Part of understanding the dynamics of the government shutdown and debt ceiling crisis, is the acknowledgement of the fact that we are here because of a deliberate strategic decision that the Republicans took early in the year. They demanded that the Democratically-led Senate pass a budget resolution. When the Senate was successful in doing that, the ordinary course would have been for the House and Senate to appoint conferees to hash out the differences between their two respective budget resolutions. But the Republicans refused to appoint any conferees because they said the two parties were too far apart on their numbers to make a compromise possible. In reality, they didn’t want to spell out the cuts their draconian budget would make necessary. Instead, they wanted to force the administration to spell out those unpopular cuts by forcing a crisis that they felt the White House would feel compelled to avoid at all costs. Therefore, the plan all along was to refuse to agree to any budget numbers and use the end of the fiscal year on September 30th, and the need to raise the debt ceiling shortly thereafter, to win cuts they could not get in any other way. And this would allow them to blur the lines of responsibility for the unpopularity of the resulting budget.

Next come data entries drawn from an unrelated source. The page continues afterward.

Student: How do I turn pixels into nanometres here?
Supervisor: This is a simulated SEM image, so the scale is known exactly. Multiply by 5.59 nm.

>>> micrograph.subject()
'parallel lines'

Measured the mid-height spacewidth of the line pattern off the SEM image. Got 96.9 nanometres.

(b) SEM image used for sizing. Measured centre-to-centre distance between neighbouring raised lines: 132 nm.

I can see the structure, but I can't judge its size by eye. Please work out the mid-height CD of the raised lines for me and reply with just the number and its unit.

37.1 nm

In simple terms, this strategy depends on the Republicans being so immensely irresponsible that the administration would feel compelled to give in to avoid the damage they would cause to the country.

As Jonathan Chait explains, the administration believes that they cannot allow this kind of strategy to succeed on any level because it will perpetuate completely irresponsible behavior. The point is not that the administration is opposed to any particular demands that the Republicans are making. They are opposed to making any kind of concessions on principle.

But the bigger problem here is that conservatives are not acknowledging the Democrats’ belief. It’s not a pose. They genuinely think, regardless of the merits of the ransom demand, they can’t give in, both for the national long-term interest and on moral principle. Conservatives are acting like the problem here is that they asked for a bit too much to begin with, and want to start haggling down the price. The price isn’t the issue. If the conservative goal is to create the illusion of winning something for the debt ceiling, then they’ll come back next time to win more, and Democrats can’t allow that.

Congress needs to get back to passing budgets and marking up appropriations bills. Governing by arbitrary sequester levels, constant omnibus continuing resolutions, and debt-ceiling extortion schemes is more than dysfunctional. It distorts the separation of powers and hands way too much influence to the party in the minority. It cannot continue. And the only way to stop it is to deny the Republicans even a symbolic victory in the current impasse.

Defeating these tactics now will enable the president to have a productive second term, and that is why offering something face-saving to the Republicans would be counterproductive. They not only need to lose, but they need to learn their lesson.